GR00T N1: An Open Foundation Model for Generalist Humanoid Robots
Source
- Raw Markdown: paper_gr00t-n1-2025.md
- PDF: paper_gr00t-n1-2025.pdf
- Preprint: arXiv 2503.14734
- Official code: github.com/NVIDIA/Isaac-GR00T
- Official dataset: PhysicalAI-Robotics-GR00T-X-Embodiment-Sim
Core Claim
GR00T N1 is an open humanoid VLA policy with a dual-system design: a vision-language module interprets observations and instructions, while a Diffusion Transformer trained with action flow matching generates high-frequency continuous motor actions.
Method Notes
- The source explicitly separates slower semantic processing from faster action generation.

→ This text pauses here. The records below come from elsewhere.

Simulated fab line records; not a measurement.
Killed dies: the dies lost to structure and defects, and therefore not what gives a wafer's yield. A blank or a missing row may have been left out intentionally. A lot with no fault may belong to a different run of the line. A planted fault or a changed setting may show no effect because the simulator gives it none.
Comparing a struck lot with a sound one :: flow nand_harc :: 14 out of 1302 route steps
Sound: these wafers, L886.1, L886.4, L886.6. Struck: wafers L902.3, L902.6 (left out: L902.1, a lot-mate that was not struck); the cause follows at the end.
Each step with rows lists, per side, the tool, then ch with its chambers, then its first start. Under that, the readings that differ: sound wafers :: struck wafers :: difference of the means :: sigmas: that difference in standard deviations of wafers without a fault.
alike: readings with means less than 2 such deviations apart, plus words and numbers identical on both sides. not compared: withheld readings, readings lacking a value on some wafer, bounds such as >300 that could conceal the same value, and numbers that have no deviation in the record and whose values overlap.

- System 2 is a VLM for image/language interpretation; System 1 is a DiT-style action module conditioned on VLM outputs and robot state.
- The model is a control-input generator over short trajectories, not a future-observation world model.
Evidence And Limitations
The source reports simulation and real GR-1 humanoid evaluations, cross-embodiment data use, and public release artifacts. Limitations include bounded task suites, post-training requirements for specific embodiments, and safety constraints that must be handled outside the released checkpoint.
Foundation TSFM Relevance
| Agenda slot | Verdict | Evidence | Missing pieces |
|---|---|---|---|
| Causal structure, counterfactuals, and control | partially closes | Generates short-horizon motor trajectories conditioned on observations, instructions, VLM outputs, and robot state, and provides a fast/slow control-architecture analogy for digital-world robots. | It is an action generator, not a future-observation world model for comparing candidate interventions or an observability/digital-system state model. |
| Multi-modal future distributions | adjacent | Uses action flow matching / diffusion-style trajectory generation for continuous control. | Does not expose calibrated multiple future system states for planning under uncertainty. |
Links Into The Wiki
- GR00T N1
- Robotics Time-Series Modeling
- Foundation Time-Series Model Research Agenda
- Robotics Text Conditioning
Open Questions
- How much does actionless-video pretraining help once pseudo-actions introduce labeling error?
- Can the System 2/System 1 split become a standard interface for humanoid fast/slow control?